Who is a theorist, and who gets to say?

According to Edles and Appelrouth a theory is “a system of generalized statements about phenomena.” (E&A 3) A theorist is a person who provides explanations for how and why society functions through a specific idea or concept. They look for a way to clarify general ideas and statements about an aspect of social life and provide evidence for these very occurrences. These theories tend to be critical and are rooted within moral assumptions which help to provide an understanding of the workings of our societies. Another important aspect of the work a theorist does is to account for the inevitable changes a society goes through and explain these through individual behaviors and what reasons are responsible for the changes.

Based on this evidence I believe that W.E.B Dubois is a social theorist and provides important insight on race and society. He set out to explain the intertwined dimensions of race and class, but his ideas and theories were largely ignored and not highly respected. One of the reasons that he is rejected as a theorist is because “he did not write explicitly about the big theoretical questions on such as the nature of action or social order.” ( E&A 327) His focus was largely centered on the African American communities and individuals and sought to explain the actual social conditions in which they lived. Based on earlier evidence of what constitutes a theorist, here Dubois is attempting to provide an explanation for a way a type of society functions through the specific concept of race. His concern with the intersection of race and class is explored through empirical research and the lived experience which is reflected in his writings The Philadelphia Negro, The souls of black folk and The souls of white folk.

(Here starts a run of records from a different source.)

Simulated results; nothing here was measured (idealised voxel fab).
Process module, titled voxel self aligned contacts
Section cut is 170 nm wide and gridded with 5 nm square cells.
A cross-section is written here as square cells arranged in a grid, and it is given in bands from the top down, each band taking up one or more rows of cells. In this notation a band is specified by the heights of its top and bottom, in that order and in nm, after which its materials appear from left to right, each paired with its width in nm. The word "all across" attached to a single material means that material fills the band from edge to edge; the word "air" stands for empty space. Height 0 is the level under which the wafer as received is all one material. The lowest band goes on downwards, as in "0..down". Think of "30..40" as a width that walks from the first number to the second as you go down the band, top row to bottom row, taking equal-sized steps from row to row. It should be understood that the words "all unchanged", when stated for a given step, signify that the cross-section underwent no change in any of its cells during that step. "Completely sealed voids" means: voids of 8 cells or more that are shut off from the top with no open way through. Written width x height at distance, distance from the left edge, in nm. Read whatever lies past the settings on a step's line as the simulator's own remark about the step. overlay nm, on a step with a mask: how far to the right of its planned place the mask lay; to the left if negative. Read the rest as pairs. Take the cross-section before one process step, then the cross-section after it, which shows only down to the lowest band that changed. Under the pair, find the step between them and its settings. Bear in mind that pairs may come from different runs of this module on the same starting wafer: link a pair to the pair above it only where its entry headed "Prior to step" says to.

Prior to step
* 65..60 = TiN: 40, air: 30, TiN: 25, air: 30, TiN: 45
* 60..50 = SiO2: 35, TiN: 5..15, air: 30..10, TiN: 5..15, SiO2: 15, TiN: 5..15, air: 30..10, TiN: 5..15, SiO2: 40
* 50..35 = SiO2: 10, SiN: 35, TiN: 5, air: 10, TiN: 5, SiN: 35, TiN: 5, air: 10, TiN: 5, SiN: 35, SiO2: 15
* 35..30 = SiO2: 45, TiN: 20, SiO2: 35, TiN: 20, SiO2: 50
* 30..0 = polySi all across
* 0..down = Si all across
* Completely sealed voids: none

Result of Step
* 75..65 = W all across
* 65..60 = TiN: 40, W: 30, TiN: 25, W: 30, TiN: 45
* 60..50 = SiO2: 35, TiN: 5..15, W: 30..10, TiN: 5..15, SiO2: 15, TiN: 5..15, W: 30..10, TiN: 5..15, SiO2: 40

The Philadelphia Negro was the first major sociological study of an African American community which focuses on empirical findings about the social conditions of African Americans in a community in Philadelphia. This study looks in depth at the severe social structural conditions that are faced in the African American communities. In his most famous work, The souls of black folk he writes in a more approachable style because he believed that empirical data alone wouldn’t provide enough insight into the problems African Americans faced. Dubois believed that this wouldn’t convince the white Americans of the true racial discrimination and thus wouldn’t bring about the change that he felt was vital to improve the societal conditions for African Americans. In both of these works it is clear that he is in fact a theorist and explores these ideas of social life in the context of race in hopes of producing a social change.